Let's go into pedagogical mode:

For each row (each "observation" in data step lingo) you want to iteratively do the same process to every successive pairs of neighboring values, namely

1. if "neighboring" values match, then shift to the left all subsequent (further right) neighbors, making sure to replace the right-most value with a blank.
2. either recheck the current pair of neighbors or (if you know you never have triplets) immediately go to the next pair.  By "next pair" I mean step one name to the right - i.e. right-side of current pair becomes left-side next pair.

To implement iterative processes, examine the do loop.  For 8 variables, you will want to loop through this process up to 7 times (L1 vs L2, then L2 vs L3, .... L7 vs L8). 

And to facilitate support of the do loop for your task, learn about declaring the list of variables L1, L2, ... L8 as an array, via the ARRAY statement.  Once associated with an array, the variables L1-L8 can not only be accessed by their own names, but also as element 1 of the array, element 2 of the array, etc.  I.e. you can dismiss using specific variables names, and instead use a loop where you compare element i vs element i+1, and then just increment i in the loop.

data Hierarchy;
 INFILE DATALINES DLM='' missover;
 length CustID $10 L1 $20 L2 $20 L3 $20 L4 $20 L5 $20 L6 $20 L7 $20 L8 $20;
 input CustID  $ L1 $ L2 $ L3 $ L4 $ L5 $ L6 $  L7 $ L8 $;
 cards;
 1 James James Luke Tom Anthony Matthew Jake Brudhy
 2 Peter Peter Raymond Raymond Peter Luke
 ;


proc transpose data=Hierarchy out=_Hierarchy;
by custid;
var l:;
run;
data want;
set _Hierarchy;
by custid col1 notsorted;
array L(8) $ ;
retain l;
if first.custid then do; n=0;call missing(of l(*));end;
if first.col1 then n+1; L(n)=col1;
if last.custid;
drop n col1 _name_ ;
run;

Hi Novinosrin,

Thanks for the solution. I am dealing with 100000 records. Will this proposed approach work on such high volume data?

Please test and let the community know. If it's not robust, I am sure you will have get more efficient solutions, however until then play with it

HI Novinosrin

Thanks for the solution. I am dealing with 100,000 records. Will this proposed approach work on such high volume data?

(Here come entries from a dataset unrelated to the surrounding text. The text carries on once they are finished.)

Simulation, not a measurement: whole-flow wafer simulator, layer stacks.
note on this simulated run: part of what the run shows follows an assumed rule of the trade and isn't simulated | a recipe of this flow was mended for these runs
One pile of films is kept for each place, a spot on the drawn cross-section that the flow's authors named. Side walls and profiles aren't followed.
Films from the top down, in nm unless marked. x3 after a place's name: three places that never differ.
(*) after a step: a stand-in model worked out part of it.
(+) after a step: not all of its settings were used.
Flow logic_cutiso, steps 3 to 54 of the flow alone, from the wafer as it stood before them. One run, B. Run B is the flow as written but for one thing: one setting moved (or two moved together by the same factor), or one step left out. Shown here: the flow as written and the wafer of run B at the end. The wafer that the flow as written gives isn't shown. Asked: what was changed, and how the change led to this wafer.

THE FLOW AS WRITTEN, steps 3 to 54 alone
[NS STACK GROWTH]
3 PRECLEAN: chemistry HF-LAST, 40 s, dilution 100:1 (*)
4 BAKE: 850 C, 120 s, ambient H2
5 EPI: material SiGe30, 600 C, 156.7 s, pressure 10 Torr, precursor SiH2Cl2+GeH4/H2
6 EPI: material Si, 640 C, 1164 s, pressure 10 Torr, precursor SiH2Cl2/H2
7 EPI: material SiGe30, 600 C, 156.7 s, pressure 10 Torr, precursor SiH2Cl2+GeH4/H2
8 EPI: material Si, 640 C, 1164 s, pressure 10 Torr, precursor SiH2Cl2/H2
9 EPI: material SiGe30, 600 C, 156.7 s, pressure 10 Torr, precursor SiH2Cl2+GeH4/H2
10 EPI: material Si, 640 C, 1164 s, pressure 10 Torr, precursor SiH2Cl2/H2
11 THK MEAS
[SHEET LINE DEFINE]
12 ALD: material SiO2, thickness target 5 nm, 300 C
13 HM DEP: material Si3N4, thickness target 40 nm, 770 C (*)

Cleaned further and edited some redundant step:

data want;
if _n_=1 then do;
length k $8;
  dcl hash H (multidata:'y') ;
   h.definekey  ("custid") ;
   h.definedata ("k") ;
   h.definedone () ;
   call missing(k);
end;
set Hierarchy ;
array t(*) l:;
do i=1 to dim(t);
if not missing(t(i)) then 
if  i=1 or  t(i) ne t(i-1) then h.add(key:custid,data:t(i));
end;
call missing(of t(*));
do i=1 by 1 while(h.do_over() eq 0);
t(i)=k;
end;
keep custid l:;
run;

@novinosrin: Well done. The revised version is more efficient, but interestingly it seems to be still a bit slower than your two-step solution using PROC TRANSPOSE (at least on my computer; probably also depending on input data): With an input dataset containing 10 million observations the latter took 24.0 s vs. 26.4 s for the hash solution, which in turn was faster than the below solution using the (slow) PRXCHANGE function (27.3 s) -- all run times averaged over three runs.

data want(drop=c i);
length c $176;
set Hierarchy;
array l[8];
c=prxchange('s/(~[^~]+~)(\1)+/\1/', -1, '~'||catx('~~',of l:)||'~');
do i=1 to dim(l);
  l[i]=scan(c,i,'~');
end;
run;

(To avoid truncation, I increased the length specifications for variable k in your hash solution and array L in your two-step solution to $20.)

Respect mate. This will have to send me back to school. Short and sleek. Although I have no idea how it works, it works.

Thanks

Thanks, @frupaul.

I don't use the PRX functions frequently, so it took me some time to (hopefully) get the regex right.

The third argument of PRXCHANGE encloses the values of L1, ..., L8 in '~' characters (which must not occur in any of the values) and concatenates the results. The resulting string (with a maximum length of (20+2)*8=176) is then searched for a string of the form "~more characters~" (where "more characters" may contain anything but the '~': "[^~]+" means "one or more non-tilde characters") which is followed by one or more occurrences of the same string (this is the "(\1)+" part). If such a duplicate (or triplicate, ...) string is found, it is replaced by only one copy (the final "\1" in the regex). The search/replace operation is continued until the end of the input string is reached (second argument -1).

The enclosing characters (I chose '~' because it is not one of the PRX metacharacters) were necessary to avoid partial matches such as "James" in "James Miller".

(I was tempted to use CALL POKELONG to write the final result to L1-L8 -- which could have shortened the code further [no array, no DO loop] -- but since CATX does not provide an option to preserve trailing blanks, that was not successful.)

Hi FreelanceReinhard,

Thanks for the explanation, it makes sense but will become much clearer once I have read the PRX functions.

I will be putting up another question in 5 minutes, along the same line of reasoning as this. But that one will be really challenging. Please share your thoughts when it comes.

Thanks

@FreelanceReinh Thank you Sir, as always for the details. Your diligence teaches me a lot. And I can't thank you enough for your time in a lot of thread to help me learn a lot. Just waking up in  Chicago. Good morning to you. I hope you have a nice day. 

You're welcome, @novinosrin. It's a mutual learning experience. So, thank you, too.

Hi Novinosrin,

I will be posting an extension to this problem. Just realised the initial post was an over simplification of the issue. Please do chip in.

The post will have a similar subject to this one.

Thanks